Las Vegas, Show Business and the Mob

Las Vegas, Show Business and the Mob

Thursday, 1 December 2011

By Johnny Hughes


Show business and gambling have always gone hand in hand. The recent poker scandal involving Ben Affleck, Leonardo DiCaprio, Matt Damon and Tobey Maguire gained a lot of attention for high stakes, illegal poker, much like the Frair's Club cheating scandal in Los Angeles in the 1940s.

That also gained worldwide press because of the stars involved: George Burns, George Jessel, George Raft, Chico Marx, Phil Silvers and especially Mafia biggie Johnny Roselli, whose application for Frair’s membership was promoted by Frank Sinatra and Dean Martin. The Mob was in on the movie industry and show business figures were used to dealing with them and socialising with them. Roselli controlled the biggest talent booking agency in Las Vegas and helped his friends. He was also a loan shark to the famous in Los Angeles and Las Vegas.


From the 1930s on, the Mob show-clubs in places like Atlantic City featured top entertainers and had in the back every game you’d see in a Las Vegas casino. Dean Martin and Jerry Lewis, as well as Frank Sinatra, got their starts in these clubs and had long ties to the mob. When Martin and Lewis were booked at the Flamingo in Las Vegas in the late 1940s, Lewis’ gambling addiction quickly left him heavily in debt. The Mob set him up a budget and a payback plan and he paid them back. Frank Sinatra had played their clubs and palled around with them and they promoted his career, as they did Martin and Lewis. The scene in the Godfather, where a horse's head is put in a producer's head to secure a movie part was about Sinatra. Johnny Roselli, the Mafia's go-to guy on the West Coast and Las Vegas, went to the movie producer and Sinatra got a career-mending, Academy Award-winning part in From Here to Eternity.


In Galveston, Texas, the Maceo brothers controlled gambling from the 1930s to the mid-1950s. They had a fancy casino featuring the Balinese Room, where performers included Guy Lombardo, Phil Harris, Bing Crosby, Bob Hope, Jack Teagarten, Duke Ellington and Frank Sinatra.


In the 1940s, 1950s and early 1960s, the Mob controlled the Las Vegas Strip hotels and showrooms and paid talent higher than anyone. Sinatra helped them by making the star-studded movie Ocean's Eleven, and by having the Rat Pack: Sinatra, Martin, Sammy Davis, Jr, Peter Lawford and Joey Bishop play the Sands. These events really elevated the drop at the joint.

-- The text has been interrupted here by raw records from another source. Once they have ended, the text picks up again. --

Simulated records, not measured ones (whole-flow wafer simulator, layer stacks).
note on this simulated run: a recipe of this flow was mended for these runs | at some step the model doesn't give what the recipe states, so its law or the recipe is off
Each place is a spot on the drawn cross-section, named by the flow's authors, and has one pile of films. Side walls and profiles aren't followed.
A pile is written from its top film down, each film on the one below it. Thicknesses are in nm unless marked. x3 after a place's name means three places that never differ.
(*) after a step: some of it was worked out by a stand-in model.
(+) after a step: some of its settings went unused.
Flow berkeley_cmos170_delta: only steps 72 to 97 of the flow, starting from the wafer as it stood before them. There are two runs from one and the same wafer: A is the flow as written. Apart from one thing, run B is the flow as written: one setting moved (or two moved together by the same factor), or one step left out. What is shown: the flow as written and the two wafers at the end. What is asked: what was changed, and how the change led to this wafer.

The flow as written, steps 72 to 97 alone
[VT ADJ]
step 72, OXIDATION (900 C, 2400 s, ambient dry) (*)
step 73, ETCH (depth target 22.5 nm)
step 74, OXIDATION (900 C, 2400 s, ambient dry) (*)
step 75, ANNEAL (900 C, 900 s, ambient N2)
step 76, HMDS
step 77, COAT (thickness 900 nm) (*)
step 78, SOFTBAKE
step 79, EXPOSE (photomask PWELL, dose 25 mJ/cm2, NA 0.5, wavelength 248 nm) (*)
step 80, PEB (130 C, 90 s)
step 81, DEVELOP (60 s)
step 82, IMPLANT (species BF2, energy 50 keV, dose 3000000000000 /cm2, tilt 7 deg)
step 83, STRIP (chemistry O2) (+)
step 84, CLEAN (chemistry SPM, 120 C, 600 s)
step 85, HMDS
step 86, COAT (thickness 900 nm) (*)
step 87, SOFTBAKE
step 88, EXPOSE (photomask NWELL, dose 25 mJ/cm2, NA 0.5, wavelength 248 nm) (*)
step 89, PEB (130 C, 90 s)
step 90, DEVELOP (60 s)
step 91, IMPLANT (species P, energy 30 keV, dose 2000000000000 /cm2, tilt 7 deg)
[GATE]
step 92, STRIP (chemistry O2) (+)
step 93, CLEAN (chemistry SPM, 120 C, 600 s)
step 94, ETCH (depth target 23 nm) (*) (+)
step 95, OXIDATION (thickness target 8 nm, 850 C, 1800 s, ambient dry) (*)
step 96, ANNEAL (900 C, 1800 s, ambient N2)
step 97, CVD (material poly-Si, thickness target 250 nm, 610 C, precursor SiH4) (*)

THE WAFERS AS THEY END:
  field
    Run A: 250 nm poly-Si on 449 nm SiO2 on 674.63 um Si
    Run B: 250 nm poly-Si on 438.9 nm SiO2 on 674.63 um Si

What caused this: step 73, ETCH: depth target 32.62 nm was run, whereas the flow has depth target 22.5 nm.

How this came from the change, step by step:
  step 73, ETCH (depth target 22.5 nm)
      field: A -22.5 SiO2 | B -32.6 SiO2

Frank Sinatra owned nine per cent of the Sands at one time. Sinatra was a blackjack sucker, and the Mob may have torn up some of his markers. Howard Hughes had dated Ava Gardner, who became Sinatra's wife, and the two men did not like each other. When Hughes bought the Sands, Sinatra still sang there and had a contract. However, he went kind of crazy, getting big drunk, cursing patrons and dealers. One day he lost $50,000 at blackjack only to be told his credit was cut off. He really freaked. By some accounts, he broke a plate glass window with a golf cart. He finally got to see Carl Cohen, the casino manager. Sinatra cursed him using racial slurs and threw a chair. Cohen hit him in the mouth, knocking the caps off his two front teeth. Sinatra left the Sands, never to return. When Cohen walked through the casino, the employees all applauded. Later, Sinatra quipped, “Never fight a Jew in the desert.”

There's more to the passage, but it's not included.